Meanwhile, telecom stocks got hit post the order from the Telecom Regulatory Authority of India (Trai) that has written to operators to ensure compliance with call drop regulations, effective January 1. However, service providers remain defiant and say compensation to subscribers will be paid only after court orders them to do so. Bharti Airtel, Reliance Communication, Idea Cellular have all dropped between 4%-7% each.
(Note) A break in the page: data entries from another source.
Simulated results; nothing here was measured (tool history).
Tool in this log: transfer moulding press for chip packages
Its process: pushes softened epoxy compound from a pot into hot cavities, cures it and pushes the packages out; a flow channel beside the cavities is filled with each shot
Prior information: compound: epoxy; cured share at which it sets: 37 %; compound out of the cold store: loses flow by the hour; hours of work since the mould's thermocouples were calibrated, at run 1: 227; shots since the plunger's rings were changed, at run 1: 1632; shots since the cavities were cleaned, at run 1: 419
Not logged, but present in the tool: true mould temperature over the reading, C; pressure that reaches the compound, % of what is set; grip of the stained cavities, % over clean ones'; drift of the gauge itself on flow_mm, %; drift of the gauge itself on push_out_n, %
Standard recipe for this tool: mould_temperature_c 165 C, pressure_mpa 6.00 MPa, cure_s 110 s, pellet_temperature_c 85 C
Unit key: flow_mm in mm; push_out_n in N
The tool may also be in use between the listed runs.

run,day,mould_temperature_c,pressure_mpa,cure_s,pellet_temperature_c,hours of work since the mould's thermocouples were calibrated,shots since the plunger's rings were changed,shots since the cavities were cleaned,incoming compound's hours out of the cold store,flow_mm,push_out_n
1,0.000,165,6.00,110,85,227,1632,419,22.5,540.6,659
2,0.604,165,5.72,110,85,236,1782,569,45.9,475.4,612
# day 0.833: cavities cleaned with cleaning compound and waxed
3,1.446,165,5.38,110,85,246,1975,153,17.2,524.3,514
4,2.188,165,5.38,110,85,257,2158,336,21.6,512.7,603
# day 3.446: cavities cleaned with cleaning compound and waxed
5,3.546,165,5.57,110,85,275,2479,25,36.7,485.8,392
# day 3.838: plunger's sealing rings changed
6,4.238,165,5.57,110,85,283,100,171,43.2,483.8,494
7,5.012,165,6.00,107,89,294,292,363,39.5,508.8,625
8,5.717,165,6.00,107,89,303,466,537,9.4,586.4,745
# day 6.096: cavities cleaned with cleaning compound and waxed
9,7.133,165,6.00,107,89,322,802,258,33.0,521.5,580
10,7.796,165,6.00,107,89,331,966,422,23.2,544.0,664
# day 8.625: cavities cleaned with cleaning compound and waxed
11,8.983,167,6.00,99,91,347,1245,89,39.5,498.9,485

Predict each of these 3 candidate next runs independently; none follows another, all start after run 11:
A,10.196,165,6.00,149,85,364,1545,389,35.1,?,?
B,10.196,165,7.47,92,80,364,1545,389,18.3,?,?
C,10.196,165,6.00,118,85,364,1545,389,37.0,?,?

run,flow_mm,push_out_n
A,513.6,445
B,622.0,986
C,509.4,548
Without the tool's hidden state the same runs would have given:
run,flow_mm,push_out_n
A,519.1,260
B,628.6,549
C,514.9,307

Another sector trading under selling pressure is the Auto pack post the December sales numbers. Among individual names, Tata Motors fell 5.4% on recording a 4% decline in sales at 39,973 units for December as against 41,734 vehicles in December 2014. Further, Hero MotoCorp dipped 2% after the total two-wheeler sales declined 5.13% to 4.99 lakh units in December 2015 over December 2014. Bajaj Auto inched down on posting a marginal decline in total sales in December at 2,89,003 units as against 2,89,244 units during the same month last year.
Meanwhile, metal stocks reeled under pressure following by a weak PMI data in China. Hindalco, Tata Steel and Vedanta dropped between 1%-4%.Coal India slipped 1% as offtake for December 2015 was lower at 48.16 mt against a target of 49.46 mt.
Prominent losers of the Sensex include Adani Ports, BHEL, Lupin, RIL and GAIL falling between 2%-3%.